Activation checkpointing modules with kwargs in forward

I have some PyTorch code that performs training using activation checkpointing that I’m attempting to port to Habana Gaudi 2 machines.

Original code

The original code looks like this:

from torch.distributed.algorithms._checkpoint.checkpoint_wrapper import apply_activation_checkpointing
apply_activation_checkpointing(
    model,
    check_fn=lambda x: isinstance(x, BasicLayer3D)
)

My attempt to port

and now I’m attempting to use the habana checkpointing wrapper from deepspeed:

apply_activation_checkpointing(
    model,
    check_fn=lambda x: isinstance(x, BasicLayer3D),
    checkpoint_wrapper_fn=habana_checkpoint_wrapper,
)

where habana_checkpoint_wrapper is identical to torch.distributed.algorithms._checkpoint.checkpoint_wrapper.checkpoint_wrapper except I specify that checkpoint_fn = deepspeed.runtime.activation_checkpointing.checkpointing.checkpoint.

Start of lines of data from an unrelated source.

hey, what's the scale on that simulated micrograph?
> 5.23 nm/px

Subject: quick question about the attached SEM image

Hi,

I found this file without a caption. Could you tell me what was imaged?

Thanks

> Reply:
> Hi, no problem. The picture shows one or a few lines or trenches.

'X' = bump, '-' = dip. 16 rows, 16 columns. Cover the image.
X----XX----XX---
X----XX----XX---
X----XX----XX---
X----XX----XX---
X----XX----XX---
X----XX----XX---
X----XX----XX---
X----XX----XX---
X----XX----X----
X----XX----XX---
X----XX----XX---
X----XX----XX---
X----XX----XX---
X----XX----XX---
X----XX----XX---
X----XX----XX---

This using the Habana Deepspeed wrapper, all running on a brand new install of Pytorch with Habana on Intel ITDC.

Error

I get the following error:

  File "/home/sdp/.venv/lib/python3.10/site-packages/torch/distributed/algorithms/_checkpoint/checkpoint_wrapper.py", line 169, in forward
    return self.checkpoint_fn(  # type: ignore[misc]
  File "/home/sdp/.venv/lib/python3.10/site-packages/torch/_dynamo/eval_frame.py", line 600, in _fn
    return fn(*args, **kwargs)
TypeError: checkpoint() got an unexpected keyword argument 'rollout_step'

The error suggests that you use torch.compile. Under torch.compile, it is recommended to use PyTorch native activation checkpointing as torch.compile treats it in a special way. Non-native versions are not traced correctly by torch.compile e.g. you may need to disable compiler via @torch.compiler.disable decoration.